Probability

Probability is the backbone of data analysis because random chance has a great effect on sampling. The probability of an event is based on the idea of the random (unbiased) trial, in which two or more outcomes are possible but can’t be predicted. In order to describe probability of an event, we need to define:

the sample space: the set of all possible outcomes
event: any potential subset of the event space The event’s probability, then, is the proportion of times a specified event would occur after repeated random trials. Proportions are expressed as falling between 0.0 (never) and 1.0 (always). We express this in writing as Pr[A] = “the probability of A”.

Probability distributions

The probability distribution of a random trial is the probability of each mutually-exclusive outcome of a random trial. Mutually-exclusive events are events that can’t happen together, like flipping a head and a tail on a coin on one toss, so Pr[A and B] = 0. The sum of all proportions of events must sum to 1.0 in a probability distribution.

Discrete probability distributions are described with histograms (not bar graphs: though discrete, these distributions are numerical).

Continuous probability distributions are described with a curve whose height is the probability density. These are not as “clean” as discrete probabilities because it covers an infinite number of outcomes—the probability of each is infinitesimally small. However, we can talk about the probability of observing an outcome in a particular range. As the bin sizes get smaller the tops of the bars of a discrete probability distribution can begin to approximate a bell-shaped curve.

Either this or that: adding probabilities

We often want to know the probability of one of two mutually-exclusive events. The addition rule combines these two outcomes:

Pr[A or B] = Pr[A] + Pr[B]

For example, on a six-sided die, the probability of rolling any given number would be one out of six, or 0.167. So, the probability of rolling a 2 or a 4 on a six-sided die would be this:

Pr [2 or 4] = Pr [2] + Pr[4] = 0.167 + 0.167 = 0.333

This works fine for mutually-exclusive events, but in the case of nom-mutually-exclusive events we need to use the general addition rule, which looks like this:

Pr[A or B] = Pr[A] + Pr[B] – Pr[A and B]

Why bother? This can happen:

What’s the probability of rolling an even number OR a number more than 4 with an eight-sided die?

Pr[>4] = 4/8 and Pr[2, 4, 6, or 8] = 4/8

If we just added these together, then we’d get a probability of 1.0, saying that we would always roll an even number or one > 4. (What about 1 and 3??)

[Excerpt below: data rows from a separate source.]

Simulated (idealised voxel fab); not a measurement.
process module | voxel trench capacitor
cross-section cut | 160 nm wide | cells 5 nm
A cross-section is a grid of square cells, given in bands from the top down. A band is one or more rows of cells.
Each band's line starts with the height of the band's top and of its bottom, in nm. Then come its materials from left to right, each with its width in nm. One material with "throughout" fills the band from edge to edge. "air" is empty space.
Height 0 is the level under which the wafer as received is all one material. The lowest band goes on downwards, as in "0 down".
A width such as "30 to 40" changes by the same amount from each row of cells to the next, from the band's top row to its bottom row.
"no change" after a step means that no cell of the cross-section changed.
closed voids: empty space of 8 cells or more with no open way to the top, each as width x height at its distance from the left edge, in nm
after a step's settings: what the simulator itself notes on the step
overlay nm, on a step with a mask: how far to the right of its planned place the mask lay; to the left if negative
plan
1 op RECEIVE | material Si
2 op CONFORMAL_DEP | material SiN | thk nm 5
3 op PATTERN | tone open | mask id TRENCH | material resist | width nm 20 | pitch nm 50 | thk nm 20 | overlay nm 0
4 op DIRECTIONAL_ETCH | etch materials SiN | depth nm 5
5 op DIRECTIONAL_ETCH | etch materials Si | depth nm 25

So we use the general addition rule:
Pr[A or B] = Pr[A] + Pr[B] - Pr[A and B]
Pr[>4 or even] = (Pr[5] + Pr[6] + Pr[7] + Pr[8]) + (Pr[2] + Pr[4] + Pr[6] + Pr[8]) - (Pr [6] + Pr[8])
= 4/8 + 4/8 - (2/8) = 6/8 or 0.75

Or consider this example of the general addition rule using animal survey collections:

This and that: the multiplication rule

Sometimes events are independent, meaning that the outcome of one event doesn’t affect chance of the other event. For this, we use the multiplication rule:

Pr[A and B] = Pr[A] x Pr[B]

For example, what’s the chance of giving birth to a girl then a boy? This implies the subset of events with a girl and a boy Pr[A and B] = Pr[A] x Pr[B]
Pr[girl then boy] = Pr[girl] x Pr[boy]
Pr[girl] = 0.48 Pr[boy] = 0.52
Pr[girl then boy] = 0.48 x 0.52 = 0.2496 or ~25%

Why not 0.5 for each probability? I’m just using a probability suggested by the textbook.

Last things

The chapter includes information about probability trees, which are helpful for the cases when we want to show the probabilities of all the possible outcomes of events visually.

We’ll talk about conditional probability when I see you in our F2F meeting.